1) It’s Worth The Read: Providing High-Quality Content

Visuals are important. Engagement is extremely important. However, these come second to the key element of your course: contentMaking sure it’s easy to follow, and engaging will do little if what you are presenting is adding little value to the learner.

But what do we mean by high-quality content?

  • High-quality content is content that RESONATES with your audience. This is the only kind of content that keeps people reading, from start to finish. It’s the only kind that elevates your course from ordinary to great.
  • High-quality content is information that is straightforward and useful. Avoid general information, focus on what’s meaningful and relevant to the course subject. What will learners lose if they don’t complete a task? It’s a question you should encourage students to ask themselves all the time throughout your course.
  • It’s extremely useful to the learner if you further develop essential points to include examples and insights that students can re-apply in real life scenarios. All learners want to feel is that they are achieving something while learning. Use a good context that shows how they are going to use this information; not a poor context that makes them feel they’re wasting time.

Which leads to the next point.

2) Real Life Relevance 

The belief or thinking comes before the act. You need to remember this when you are creating your course. Your learners are here because they are eager to acquire the information and understanding that will develop the skills that they need to excel. This says real life all over it, so it’s important to keep in mind that real people will be using this content to make real changes. People will always feel there is value in what they are doing if its helpful in everyday life.

Guarantee success with these tips:  

  • Use relatable images and discuss real-life situations when addressing concerns, doubts, or processes. They will think of the course the next time they are in a situation and refer to what they’ve learned.
  • Tap into emotions like intrigue and motivation. It’s easier to absorb information if you are having fun or if you are engaging in an activity without realizing that you are learning. Use features provided by your platform or other sites (Youtube, etc.) to help you do this.
  • Adapting for mobile. The on-the-go culture is undeniable. Having small portions of the course (whether it’s games or exercises) in mobile format would allow to maximize the experience and making the most of downtime.
  • Exploration is key to the learning process and adding activities as possible to do this on their own time can keep them coming back for more.

Ask yourself: Would I read/watch this course? If the answer is “no,” then you know you are doing something wrong. Before you publish your course, review these items to make sure it is worth taking.

Also read: Keep eLearning Real: 4 Basic Story Types to Link Learning to the Real-World

3) Add the human element: Learning with Others

Social learning can provide the sense of a classroom dynamic. Among the features that your platform may provide, a forum is always a great place for students or employees to further discuss the course. Encouraging group interaction can add the “human element” that isn’t as present online.

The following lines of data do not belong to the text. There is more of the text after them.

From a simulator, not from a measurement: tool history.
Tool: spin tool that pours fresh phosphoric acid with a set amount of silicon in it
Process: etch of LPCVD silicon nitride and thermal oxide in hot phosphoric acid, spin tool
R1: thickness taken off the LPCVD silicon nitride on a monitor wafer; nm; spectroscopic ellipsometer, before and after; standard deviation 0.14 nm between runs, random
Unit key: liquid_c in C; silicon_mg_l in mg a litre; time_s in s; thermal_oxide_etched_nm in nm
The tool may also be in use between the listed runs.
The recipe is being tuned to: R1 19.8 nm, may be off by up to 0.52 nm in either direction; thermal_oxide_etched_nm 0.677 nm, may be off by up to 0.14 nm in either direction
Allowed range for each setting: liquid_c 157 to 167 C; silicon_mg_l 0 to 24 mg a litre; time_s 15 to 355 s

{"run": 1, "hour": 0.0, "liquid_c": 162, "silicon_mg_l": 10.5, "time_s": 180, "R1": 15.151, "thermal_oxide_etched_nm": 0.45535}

Solving problems collectively can help bring up questions or concerns that will help you identify where to further develop points. Students are open to sharing their experiences. Social learning invites sharing points of view, which will always add perspective and be useful to their advancement.

Must read: 

4) Staying Friendly to Learners

So you think its user-friendly, but you aren’t sure? Here’s a shortlist of questions to ask. Instructional designers make sure all these points are covered before moving forward. And run down the list with your team, applying these user experience tricks to your course development.

  • Is your course easy to navigate?
  • Is your course easy to read? Is the appearance of the screens overwhelming? If so, what can you remove to make it a pleasing visual?
  • Is the student’s progress easy to follow? Is it clear which lessons have been taken, and which are still missing
  • Are the additional learning experiences such as games, forums, and links all active and easy to access?
  • Are there milestones after lessons to test progress or determine whether or not the student has understood the material?

Useful resource: Don't Frustrate Your Learners! 7 Rules for Creating User-Friendly eLearning

Best of luck in your eLearning endeavors in 2018!

These four pillars are probably nothing new to experienced eLearning developers. However, it’s crucial for newbies to have a clear understanding of what successful courses have in common to build courses that drive results.